Out of Slavery

Slavery is a reproach to God’s people. They are to exercise dominion under God, not be dominated by servants of foreign gods. But to escape slavery, men must switch allegiances. They must make a covenant with the God of freedom. That first generation [of Hebrews coming out of Egypt] made their covenant, but they barely believed in its God or its terms. They were still mental slaves. They still clung to the supposed benefits of the bureaucratic welfare State. They still hesitated to exercise dominion. God pulled them out of Egypt’s welfare State, but He did not pull the welfare State mentality out of them. The forty years of wandering slowly pulled the next generation away from the mental chains that bound their fathers… If there has been any universal religion in the second half of the twentieth century, it has been the religion of the bureaucratic welfare State.[1]
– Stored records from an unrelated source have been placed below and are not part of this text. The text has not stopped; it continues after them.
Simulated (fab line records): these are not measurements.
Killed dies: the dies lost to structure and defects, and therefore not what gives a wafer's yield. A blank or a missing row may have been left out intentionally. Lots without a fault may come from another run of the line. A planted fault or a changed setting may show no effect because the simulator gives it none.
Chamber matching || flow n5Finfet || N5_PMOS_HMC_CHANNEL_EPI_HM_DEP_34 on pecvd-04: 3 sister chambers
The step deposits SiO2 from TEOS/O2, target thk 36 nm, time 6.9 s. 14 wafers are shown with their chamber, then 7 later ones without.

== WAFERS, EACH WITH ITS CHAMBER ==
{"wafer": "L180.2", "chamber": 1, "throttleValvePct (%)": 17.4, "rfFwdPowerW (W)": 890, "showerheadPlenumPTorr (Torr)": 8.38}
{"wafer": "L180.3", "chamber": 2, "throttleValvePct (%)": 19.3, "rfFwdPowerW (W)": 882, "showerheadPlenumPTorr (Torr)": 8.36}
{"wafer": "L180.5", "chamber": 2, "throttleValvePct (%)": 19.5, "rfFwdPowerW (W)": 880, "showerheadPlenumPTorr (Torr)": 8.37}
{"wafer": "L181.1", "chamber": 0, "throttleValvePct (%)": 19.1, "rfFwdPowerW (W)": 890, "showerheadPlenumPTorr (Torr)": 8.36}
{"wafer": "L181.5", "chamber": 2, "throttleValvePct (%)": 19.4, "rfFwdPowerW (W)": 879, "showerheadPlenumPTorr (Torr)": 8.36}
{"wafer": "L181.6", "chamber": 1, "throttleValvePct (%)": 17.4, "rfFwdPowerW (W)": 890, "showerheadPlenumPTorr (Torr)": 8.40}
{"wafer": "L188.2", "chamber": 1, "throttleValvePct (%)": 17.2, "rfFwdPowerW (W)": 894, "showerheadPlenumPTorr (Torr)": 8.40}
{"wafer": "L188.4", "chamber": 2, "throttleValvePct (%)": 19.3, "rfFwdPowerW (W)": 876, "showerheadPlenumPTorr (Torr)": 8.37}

Exodus is a very important Old Testament analogy for the redemption that would be accomplished through Jesus Christ. The point of Moses’ Exodus was that the people of God could get out of Egypt and serve God whole-heartedly, without Pharoah’s slavery.

Immediately after the Exodus God graciously gave His people His law (Ex.20), so that they now had the means to begin a process of complete social reconstruction, according to His Word. God expected them to be able to live and prosper, totally dependent on Him.

It’s very easy for us to be critical of the first generation that emerged from the slavery of Egypt. But we’d better be careful, lest we open our mouth in haste: are we any better? Are we any less dependent in our attitudes today, that that generation was?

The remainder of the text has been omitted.